For the second time in three months, the United States Federal Reserve has raised its target interest rate by 0.25 percent, now up to 0.75 per cent. The move reflects that the U.S. economy is improving. It also means further hikes this year by the U.S. Fed will likely be gradual.
In a statement issued after the announcement, the central bank indicated that it is closer to its targets for employment and inflation due to the strengthening job market and general rising prices. In the U.S., steady hiring has brought the unemployment rate down to 4.7 per cent and inflation has moved closer to the central bank’s preferred target of 2 per cent.
Still, the Gross Domestic Product (GDP) – the broadest gauge of the U.S. economy’s health – remains well below what’s considered healthy economic levels. But many analysts say they’re optimistic that U.S. President Trump’s proposed tax cuts, infrastructure spending increases and deregulation may accelerate growth.
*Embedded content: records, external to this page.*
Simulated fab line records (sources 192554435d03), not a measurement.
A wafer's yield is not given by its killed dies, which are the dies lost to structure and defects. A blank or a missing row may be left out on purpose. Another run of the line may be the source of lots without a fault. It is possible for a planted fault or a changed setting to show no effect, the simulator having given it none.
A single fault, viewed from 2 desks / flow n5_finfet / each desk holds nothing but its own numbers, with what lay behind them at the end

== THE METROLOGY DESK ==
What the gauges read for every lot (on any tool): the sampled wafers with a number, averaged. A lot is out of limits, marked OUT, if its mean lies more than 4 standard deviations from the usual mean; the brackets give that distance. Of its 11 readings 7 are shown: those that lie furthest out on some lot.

The U.S. Fed’s move reveals that after eight years, the Great Recession, which began with the U.S. housing collapse, may be over. Now, ultra-low rates no longer need to be supported.
After the 2008 financial crisis, the Fed had cut rates to record lows – nearly zero. And they remained there for years until the first hike in December 2015. This was all in an effort to stimulate the economy and encourage borrowing.
But the Fed’s overall view of the U.S. economy has changed slightly. Officials are now expecting economic growth of 2.1 per cent this year and next year before slipping to 1.9 per cent in 2019.
The Fed’s move is in contrast to the Bank of Canada’s latest announcement. On March 1st, the BoC said it was holding its overnight interest rate at 0.5 per cent. The decision to keep rates low was attributed to the Canadian economy facing “persistent economic slack” and “significant uncertainties.”
How does this affect us?
How this will affect Canada is unclear as this is unchartered territory. The Bank of Canada usually moves in tandem with the Fed when it comes to rate hikes and rate cuts. Also, since the U.S. is our biggest trading partner, it is hard to tell how this could impact business activity in Canada.
While this will mean higher rates for some consumer and business loans in the U.S, this is not the case in Canada.
In immediate reaction to the news, North American stock markets surged.